JACKSONVILLE, Fla. -- There was a lot of scrambling on the Jacksonville Jaguars’ practice fields on Saturday afternoon – most of it by team officials to accommodate one of the biggest crowds in team history.
A steady flow of fans packed the practice field for the second day of the Jaguars’ rookie minicamp. They showed up about an hour before the 1 p.m. workout started, lining up into the parking lot in front of EverBank Field.
And they kept coming and coming and coming …
The final count: 6,214 fans, the most to ever watch a Jaguars rookie minicamp and nearly 2,000 more to attend a training camp session.

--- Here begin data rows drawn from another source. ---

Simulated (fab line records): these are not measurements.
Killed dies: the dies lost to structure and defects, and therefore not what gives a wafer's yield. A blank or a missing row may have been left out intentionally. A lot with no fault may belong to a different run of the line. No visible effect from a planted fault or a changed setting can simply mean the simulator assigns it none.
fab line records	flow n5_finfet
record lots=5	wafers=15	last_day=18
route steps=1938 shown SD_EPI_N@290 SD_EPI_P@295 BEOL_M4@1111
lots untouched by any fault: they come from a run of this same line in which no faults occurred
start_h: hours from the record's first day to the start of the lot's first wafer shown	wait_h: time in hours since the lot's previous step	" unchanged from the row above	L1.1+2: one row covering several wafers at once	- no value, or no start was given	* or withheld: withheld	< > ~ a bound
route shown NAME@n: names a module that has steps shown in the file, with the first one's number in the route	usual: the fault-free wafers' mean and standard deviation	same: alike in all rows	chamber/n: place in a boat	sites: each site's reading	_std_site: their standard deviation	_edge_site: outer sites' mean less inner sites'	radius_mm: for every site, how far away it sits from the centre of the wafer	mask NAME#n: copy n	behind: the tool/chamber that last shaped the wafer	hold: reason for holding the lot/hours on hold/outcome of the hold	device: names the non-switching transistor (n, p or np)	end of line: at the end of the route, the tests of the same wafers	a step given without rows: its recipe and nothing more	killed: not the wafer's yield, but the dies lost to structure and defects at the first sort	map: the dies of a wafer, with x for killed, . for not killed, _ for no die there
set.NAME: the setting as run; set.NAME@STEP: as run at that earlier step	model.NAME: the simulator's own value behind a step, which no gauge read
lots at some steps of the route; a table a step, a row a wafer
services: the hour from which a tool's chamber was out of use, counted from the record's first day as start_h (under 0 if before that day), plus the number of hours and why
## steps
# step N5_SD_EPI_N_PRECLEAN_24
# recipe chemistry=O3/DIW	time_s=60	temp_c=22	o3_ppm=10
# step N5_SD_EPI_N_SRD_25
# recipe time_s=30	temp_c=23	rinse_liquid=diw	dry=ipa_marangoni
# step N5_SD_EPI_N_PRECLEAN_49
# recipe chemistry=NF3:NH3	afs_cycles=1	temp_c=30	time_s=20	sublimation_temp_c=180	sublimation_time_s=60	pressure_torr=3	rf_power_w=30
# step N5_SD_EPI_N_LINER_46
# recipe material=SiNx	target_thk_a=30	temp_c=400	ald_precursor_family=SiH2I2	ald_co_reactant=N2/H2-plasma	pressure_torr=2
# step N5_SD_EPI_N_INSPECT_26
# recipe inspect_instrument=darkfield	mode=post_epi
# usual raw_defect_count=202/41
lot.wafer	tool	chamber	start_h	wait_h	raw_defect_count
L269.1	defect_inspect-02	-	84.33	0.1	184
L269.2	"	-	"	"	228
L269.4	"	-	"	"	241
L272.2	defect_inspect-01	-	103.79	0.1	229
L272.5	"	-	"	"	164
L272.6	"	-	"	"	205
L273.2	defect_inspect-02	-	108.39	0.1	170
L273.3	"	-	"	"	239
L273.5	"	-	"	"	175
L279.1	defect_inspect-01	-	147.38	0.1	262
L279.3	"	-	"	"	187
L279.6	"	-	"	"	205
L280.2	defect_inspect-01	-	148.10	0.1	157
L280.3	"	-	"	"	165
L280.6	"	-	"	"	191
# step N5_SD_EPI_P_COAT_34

"This feels like it felt like it did in 1996 because of the enthusiasm that something better is on the way," said Brian Sexton, the team’s play-by-play radio announcer for the franchise’s first 19 seasons.
There’s certainly reason for the optimism. The Jaguars’ draft class has been lauded by draft analysts and experts across the country as one of the best in the league. General manager David Caldwell took former Central Florida quarterback Blake Bortles with the No. 3 overall pick and followed that with a pair of receivers in the second round: USC’s Marqise Lee, whom many regarded as a first-round talent, and Penn State’s Allen Robinson.
Bortles looked a little better on Saturday than he did on Friday. He completed 12 of 18 passes and was the victim of two drops. Robinson stood out by digging out a low throw and making a diving catch on a deep ball thrown by undrafted free-agent quarterback Stephen Morris.
For fans starved for offense – the Jaguars averaged a league-low 15.4 points per game and scored a league-low 23 touchdowns in 2013 – the first three picks were answered prayers. That’s a big reason why 2,054 attended Friday’s practice and more than three times that many were out there on a sunny, breezy afternoon.
Both sets of 500-seat bleachers were packed by the time the team finished stretching. The overflow section behind the first practice field filled up pretty quickly after that. So many kept arriving that team officials had to shut the gates and only allowed fans to enter when some left. Some fans even watched the practice through the bottom of the fence surrounding the fields.
Jaguars officials quickly cleared additional space behind north end zones of the second and third practice fields and re-opened the gates. When the Jaguars worked exclusively on the first practice field for the final few periods, security allowed fans on the middle practice field so they could get a closer look.
"How about the fans?" Jaguars coach Gus Bradley said. "I look and they’re all lined up underneath [the tarps on the fences]. I don’t know how many people were there, but what a credit to [owner] Shad [Khan], what a vision. When I go around and talk to people, they feel so confident in his vision. I think it’s a credit to him and the organization and it feels good, I do know that.
"And our fans, we talk about ‘connect with the following’ and try to help them go along this journey with us. We get excited, they get excited. When we have tough times, they have tough times. We are going to do this thing together and to be able to come out and see a group of people that are that passionate for good football and to watch passionate players is something."
Tight end Reggie Jordan, one of 27 rookies that were given a tryout, said he has played in front of smaller crowds at Missouri Western State in St. Joseph, Missouri.
"Some days you’ll have, like, 4,000 or 5,000,” Jordan said. "Some days you’ll have, like, 10-12 [thousand]. It was pretty small.
"It just depends on who we played. We knew that when we had a lesser opponent it wasn’t going to be very good."
There hasn’t been this many fans watching a rookie minicamp practice since 2,378 attended a session in 2003, which was quarterback Byron Leftwich’s rookie season. According to the Jaguars, the largest crowd to ever watch a training camp practice was 4,500, which happened several times.
Former Jaguars offensive tackle Tony Boselli, the team’s first inductee into its ring of honor (Pride of the Jaguars), said the atmosphere was similar to the franchise’s early years, especially for the team’s first training camp in Jacksonville in 1996. The Jaguars had camped in Stevens Point, Wisconsin, in their inaugural season.
"It’s always hard to compare because we didn’t have open practices this time of year. Everything was closed," Boselli said. "But it reminds you a little bit of that ’96 training camp with all the buzz. … I think people are really hopeful that this thing is on the right track.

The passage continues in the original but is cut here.